Gaming Glossary: Meta

The term “meta” has gotten a bad rap. It has been a buzz-word in pop culture, associated with made-up spiritualism, and used in meaningless corporate jargon. But there is an important technical meaning: something applied to itself.

One frequent use of it is “meta-gaming”. This is commonly applied to games in which players have interaction that is not explicitly in the world of the game. Take poker: the cards have fixed values that will tell you which hands beat other hands. But poker isn’t just about getting the best cards, it is about the way players act with each other. Bluffing and secret identity games are commonly identified as having “meta-game” elements, where players are trying to game the system to their advantage. The phrase “game the system” is not used lightly; players are literally making a game out of playing the core game elements. So meta-gaming is gaming the game, because the subject of a meta-game is the game itself. (Note: this is different from the game within a game (like Inception (the movie)), in which each level is only contained within the outer one.)

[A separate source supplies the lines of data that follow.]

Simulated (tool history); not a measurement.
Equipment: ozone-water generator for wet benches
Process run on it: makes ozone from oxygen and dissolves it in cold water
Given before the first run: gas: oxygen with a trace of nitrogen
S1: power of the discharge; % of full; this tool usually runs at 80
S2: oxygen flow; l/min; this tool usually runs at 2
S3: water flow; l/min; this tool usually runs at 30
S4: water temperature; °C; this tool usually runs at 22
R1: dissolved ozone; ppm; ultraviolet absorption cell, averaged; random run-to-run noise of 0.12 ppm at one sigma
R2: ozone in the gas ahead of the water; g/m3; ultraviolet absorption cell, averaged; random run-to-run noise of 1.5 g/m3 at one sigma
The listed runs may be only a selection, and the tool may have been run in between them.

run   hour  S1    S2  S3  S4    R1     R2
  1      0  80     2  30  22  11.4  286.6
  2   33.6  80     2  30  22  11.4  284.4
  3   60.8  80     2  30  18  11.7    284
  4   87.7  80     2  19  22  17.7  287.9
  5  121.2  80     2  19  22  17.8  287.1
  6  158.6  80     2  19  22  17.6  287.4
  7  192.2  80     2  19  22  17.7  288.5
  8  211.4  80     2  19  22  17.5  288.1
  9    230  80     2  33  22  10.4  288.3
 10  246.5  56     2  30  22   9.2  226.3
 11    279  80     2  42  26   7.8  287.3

So what other meta-approaches are there? Well, rules are an important element of a board game. Sometimes (in Fluxx for example) the rules are flexible, and there are more rules that tell you how rules can be changed. Those are meta-rules. Rules about rules. If you had rules about how the meta-rules can be applied (Use only certain rule-changing cards in certain games for example), they are meta-meta-rules.

Of course there are meta-concepts, too. The science of “Epistemology” deals with how concepts are formed. So epistemological concepts are meta-concepts. (And that previous sentence was a meta-meta-concept) Of course at this level, levels can start to overlap, and you can get self reference.

It’s also important to remember that “meta-” doesn’t just mean anything that’s not explicitly in the rules. For instance, long term strategy of a game is rarely in the rules, but that doesn’t make it a meta-game concept. The strategy is just part of the game. It becomes “meta” when you have a strategy about how your strategies should change from game to game. This is basically the concept of a “shark”. You lull someone into a false sense of security by intentionally playing badly, then play at your full skill level once the stakes have been raised.

This is not a comprehensive look into meta-games, or designing games using meta-game elements. It’s just an explanation of what “meta” actually means, for future discussion.

  1. #1 by pdowen3 on October 18, 2014 - 10:19 am

    Thank you, Nat. I think you’ve clarified perhaps one of the most misused words in board game discussions.